Fewer hurricanes and a snow-free Christmas: what El Niño could mean for the East Coast

The Eastern U.S. and the Caribbean could see less threat from hurricanes this fall — as the Pacific Coast sees more.

Those are just two possible ramifications if the tropical Pacific slips back into the warmer half of a key climatic pattern — something that seems likely, according to the World Meteorological Organization.

The U.N. agency announced Thursday that a reversal in the El Niño Southern Oscillation (ENSO) was about 80 percent likely by September.

The tropical Pacific is currently in the neutral part of that pattern. A return to the “warmer” El Niño half of the pattern — which happens every three to seven years — would “most likely lead to a new spike in global heating and increase the chance of breaking temperature records,” WMO Secretary-General Petteri Taalas said in a statement.

It also meant a reversal of the now-departed (and cooler) La Niña part of the pattern, which had “acted as a temporary brake on global temperature increase,” Taalas said.

But it is complicated to connect between something as big as a global annual mean temperature and specific on-the-ground weather. 

While the odds are that global average temperatures will increase under El Niño conditions, “we don’t live in global mean temperatures,” said Michelle L’Heureux, a meteorologist with the Climate Prediction Center at the National Weather Service (NWS).

For the United States, any heat impacts are likely to be less dramatic than elsewhere, L’Heureux said — because peak heating effects in the U.S. come in winter.

Roughly speaking, the impacts of the El Niño on the jet stream will lead to colder conditions in the southern part of the country; wetter conditions across the West; and a dryer, warmer winter for the northern states.

That could broadly mean more chance of ice and snow in the southern U.S., and less chance in the North.

However, those patterns could simply get swallowed up against the greater rise of temperatures due to climate change. “Because climate change is so potent, it tends to override that signal,” L’Heureux said.

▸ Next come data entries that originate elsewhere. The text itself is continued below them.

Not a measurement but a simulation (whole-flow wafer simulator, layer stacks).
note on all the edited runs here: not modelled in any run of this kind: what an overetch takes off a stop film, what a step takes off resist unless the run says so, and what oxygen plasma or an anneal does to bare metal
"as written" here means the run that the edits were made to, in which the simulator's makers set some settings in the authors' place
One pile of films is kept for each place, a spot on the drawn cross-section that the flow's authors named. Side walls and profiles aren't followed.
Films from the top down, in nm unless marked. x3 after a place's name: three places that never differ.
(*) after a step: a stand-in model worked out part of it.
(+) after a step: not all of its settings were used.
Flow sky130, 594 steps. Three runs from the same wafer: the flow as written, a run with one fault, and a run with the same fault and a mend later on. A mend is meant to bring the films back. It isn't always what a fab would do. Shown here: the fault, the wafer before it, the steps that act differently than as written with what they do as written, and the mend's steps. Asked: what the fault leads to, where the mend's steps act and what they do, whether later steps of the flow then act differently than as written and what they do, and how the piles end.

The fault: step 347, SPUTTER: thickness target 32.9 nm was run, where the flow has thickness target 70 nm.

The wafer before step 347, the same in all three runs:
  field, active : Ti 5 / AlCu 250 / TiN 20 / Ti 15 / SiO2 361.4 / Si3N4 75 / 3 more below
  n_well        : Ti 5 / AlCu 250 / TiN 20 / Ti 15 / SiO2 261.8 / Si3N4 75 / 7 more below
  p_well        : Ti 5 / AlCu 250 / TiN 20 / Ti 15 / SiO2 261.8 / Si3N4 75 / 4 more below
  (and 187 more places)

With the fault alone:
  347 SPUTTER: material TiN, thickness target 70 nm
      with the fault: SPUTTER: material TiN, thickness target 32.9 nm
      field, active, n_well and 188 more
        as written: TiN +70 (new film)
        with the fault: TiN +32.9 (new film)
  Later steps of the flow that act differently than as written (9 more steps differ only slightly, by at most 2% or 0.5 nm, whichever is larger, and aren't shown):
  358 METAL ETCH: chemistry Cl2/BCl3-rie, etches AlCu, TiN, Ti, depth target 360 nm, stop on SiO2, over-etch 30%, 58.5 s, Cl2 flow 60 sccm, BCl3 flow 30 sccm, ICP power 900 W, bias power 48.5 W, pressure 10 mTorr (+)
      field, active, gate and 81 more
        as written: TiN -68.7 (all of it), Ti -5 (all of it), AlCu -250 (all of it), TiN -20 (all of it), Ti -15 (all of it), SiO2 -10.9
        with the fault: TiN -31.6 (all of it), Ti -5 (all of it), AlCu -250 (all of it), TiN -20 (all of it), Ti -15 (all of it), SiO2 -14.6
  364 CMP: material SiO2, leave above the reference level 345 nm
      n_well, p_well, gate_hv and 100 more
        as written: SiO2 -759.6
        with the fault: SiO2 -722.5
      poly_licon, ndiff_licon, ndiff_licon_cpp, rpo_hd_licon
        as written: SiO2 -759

It also could mean fewer hurricanes hitting the Caribbean and East Coast. The switch of the ENSO pattern in the Pacific leads — by a circuitous atmospheric path across the gyres of North America — to the rise of powerful vertical winds in the Gulf and Atlantic.

Those winds can pull hurricanes apart before they can form into a stable horizontal cyclone, decreasing the chance of hurricanes.

The announcement from the WMO follows prior warnings from the U.S. National Weather Service that Niño conditions were about two-thirds likely between May and July.

Even if the El Niño develops, it would still take months for it to reach the United States — with peak effects likely arriving by the winter of 2023 or spring of 2024. 

Assuming that it arrives at all, which is by no means guaranteed.

Starting in the spring, L’Heureux begins combing the tropical Pacific for evidence of the wind anomalies and rising ocean temperatures that could signal a burgeoning El Niño.

That’s inherently “anxiety inducing,” she wrote in a blog post Thursday, because El Niño isn’t an event but the lengthy, subtle emergence of a larger pattern out of more ambiguous conditions, like wind directions and changing ocean temperatures.

A developing El Niño requires a hotter tropical Pacific — but while that’s a necessary condition, heat won’t create the pattern on its own. There also has to be a lengthy east-blowing wind anomaly, which pulls against the usually west-blowing trade winds of the Pacific. 

Those wind anomalies are present at a “low level” this year, NWS announced in April. But sometimes they fizzle out before summer, as happened before the “potentially major” El Niño event of 2014, L’Heureux wrote.

Even if El Niño does appear this summer, it will be winter or early spring before it begins to change conditions in the U.S., L’Heureux told The Hill.

The U.S. government tracks it so early because El Niño (or La Niña, for that matter) stacks the deck toward weather anomalies later in the year.

By watching the Pacific for signs of El Niño, “we’re often informed earlier than when the peak impacts occur, and we start tilting the given probabilities of outcomes and impacts over the United States,” L’Heureux said. 

Being able to account for that noise helps make predictions on the whole more accurate. But on the individual scale, the subtle impacts of El Niño are often swallowed by both the background pattern of climate change, and the wilder noise of day-to-day weather.

The ENSO warming pattern is also distinct from the broader pattern of climate change, and the two sometimes mute each other — and sometimes they overlap. 

In 2016, for example, the world saw its hottest summer on record, leading to deadly heat waves — the result of what the WMO called Thursday a “double whammy” of El Niño and climate change.

The increased average temperatures during El Niño is in part a bookkeeping error.

Because the Pacific Ocean is so large, a rise in temperature across much of its area has an outsized impact on the global average, even though it doesn’t actually represent additional heat entering the Earth system — just heat that was in the atmosphere getting moved into the ocean, according to an FAQ from Climate.gov.

“The whole climate system isn’t really cooling or warming. Heat energy that’s already present in the climate system is simply shifting back and forth between the atmosphere (where it shows up in the global surface temperature value) and the deeper layers of the ocean (where it doesn’t),” according to the fact sheet.